We’ve all heard the saying, ‘One bad apple can spoil the whole bunch.’ This is usually how we define the power of one. So much bad can come from just one person. Look at Adolf Hitler – one man with an extreme prejudice nearly succeeded in wiping out an entire race of people. And it’s not just rulers who have this negative effect.
A friend shared a post to my timeline about how a teacher’s negative comment (based on prejudice) tore into a young girl. The power of one hateful comment could change the course of this young girl’s life. Fortunately she has a family who loves her and is willing to fight for her.
Yesterday, Craig Taubman, a Jewish singer and songwriter, shared a post on Facebook in memory of Yitzhak Rabin, former prime minister of Israel who was assassinated in 1995. He said, “Remembering Yitzhak Rabin yesterday, I was struck by the power of one. One person, one thought, one action to change the course life and history. May his memory continue to inspire.”
The power of one can be used for good or for evil.
Something a friend said has been haunting me since I attended the Rally for Peace. I commented that I wished more of us from Connections (and from our temple) would have joined the Jewish community to stand with Israel and rally for peace. He said that the Lord reminded him that ‘it only took one Jew’.
Think about it. It only took one Jew to save all of creation.
My spiritual dad, an Episcopal priest, once told me something I will never forget. I love science fiction, and I was talking about space travel and asked, “What if there is life on other planets? What does that do to our faith?” He said, “If there is life on other planets, then they’ve got to know about us because it is on this planet that Jesus gave his life for the entire universe.”
That, in itself, has been a comfort every time I face what I think is an insurmountable problem. It puts it all in perspective. (It also reminds me of C.S. Lewis’ space trilogy. In Perelandra, the new world is an ocean and the land is floating. I read it as a young teenager, but the one thing I remember is the Eve of the story telling the traveler that they knew about what happened on his planet.)
The power of one.
Last night a group of us were talking about prayer. There are a couple of us who are being drawn to using the Siddur in prayer. And to praying more on a regular basis. As I mentioned in a previous post, I come from a liturgical background and thoroughly enjoyed the service I attended in Israel with the Netivyah congregation.

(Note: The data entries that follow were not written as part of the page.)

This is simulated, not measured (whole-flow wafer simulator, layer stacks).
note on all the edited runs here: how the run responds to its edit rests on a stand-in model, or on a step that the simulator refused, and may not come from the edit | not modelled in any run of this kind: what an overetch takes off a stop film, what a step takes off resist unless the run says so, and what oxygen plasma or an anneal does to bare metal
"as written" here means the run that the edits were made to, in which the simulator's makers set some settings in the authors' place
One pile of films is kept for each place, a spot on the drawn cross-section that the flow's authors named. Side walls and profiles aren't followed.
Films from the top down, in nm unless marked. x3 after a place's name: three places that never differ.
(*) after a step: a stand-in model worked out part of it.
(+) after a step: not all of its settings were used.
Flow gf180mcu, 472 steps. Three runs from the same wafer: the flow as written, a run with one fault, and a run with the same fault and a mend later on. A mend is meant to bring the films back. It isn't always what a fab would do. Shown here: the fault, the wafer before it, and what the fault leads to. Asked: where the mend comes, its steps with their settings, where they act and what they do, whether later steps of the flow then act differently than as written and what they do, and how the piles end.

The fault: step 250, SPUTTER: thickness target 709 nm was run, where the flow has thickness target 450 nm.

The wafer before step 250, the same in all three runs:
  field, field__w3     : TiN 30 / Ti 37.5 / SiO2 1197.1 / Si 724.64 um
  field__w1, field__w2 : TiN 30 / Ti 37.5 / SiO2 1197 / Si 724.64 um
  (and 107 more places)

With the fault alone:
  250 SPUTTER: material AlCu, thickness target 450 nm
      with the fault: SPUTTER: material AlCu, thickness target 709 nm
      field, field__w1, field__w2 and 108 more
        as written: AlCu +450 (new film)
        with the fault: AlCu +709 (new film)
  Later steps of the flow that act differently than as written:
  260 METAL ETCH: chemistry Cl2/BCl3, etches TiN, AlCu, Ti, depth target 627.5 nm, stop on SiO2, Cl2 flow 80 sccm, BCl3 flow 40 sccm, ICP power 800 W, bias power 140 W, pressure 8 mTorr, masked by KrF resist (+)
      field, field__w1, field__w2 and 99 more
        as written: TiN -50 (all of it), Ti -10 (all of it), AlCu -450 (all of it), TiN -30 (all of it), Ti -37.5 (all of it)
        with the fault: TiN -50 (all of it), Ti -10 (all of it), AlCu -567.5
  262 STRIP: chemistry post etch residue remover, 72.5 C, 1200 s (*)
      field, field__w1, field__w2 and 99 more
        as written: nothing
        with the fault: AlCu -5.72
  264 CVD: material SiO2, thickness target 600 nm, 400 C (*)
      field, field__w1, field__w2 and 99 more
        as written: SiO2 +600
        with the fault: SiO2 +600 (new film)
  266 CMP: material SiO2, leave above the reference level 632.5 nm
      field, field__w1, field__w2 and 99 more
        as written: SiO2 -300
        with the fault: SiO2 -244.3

But does that mean we should rally others around us to do the same? No. It’s the power of One. He who has called us to pursue this avenue of prayer, is calling others as well. One at a time He will bring us together as a community to pray – in one accord.
There are two of us in the group feeling this tug. And both of us realized that we don’t know how to do it. But God.
I believe God will teach us – either by His Spirit or by sending someone to mentor us individually.
I will close with this: Years ago I attended a Holy Spirit convention in Indianapolis. I was sitting with my church family on the floor of the Hoosier Dome. Someone saw my face on the big screen and came down from way up in the bleachers to do something she’d never done before – delivered a word from the Lord.
She told me that God said because of my obedience, He was giving me the desire of my heart. Everyone wanted to know what that was. I really couldn’t think of any one thing that was so deep it could be called the desire of my heart.
Later that night, as I was talking to the Lord, it hit me – he was going to take his desire and put it in my heart.
So I believe this desire to pray using the Siddur has been put there by God. I also believe he is calling others to do the same. And that when the time is right, he will bring each one together.
What God can do with just one is powerful.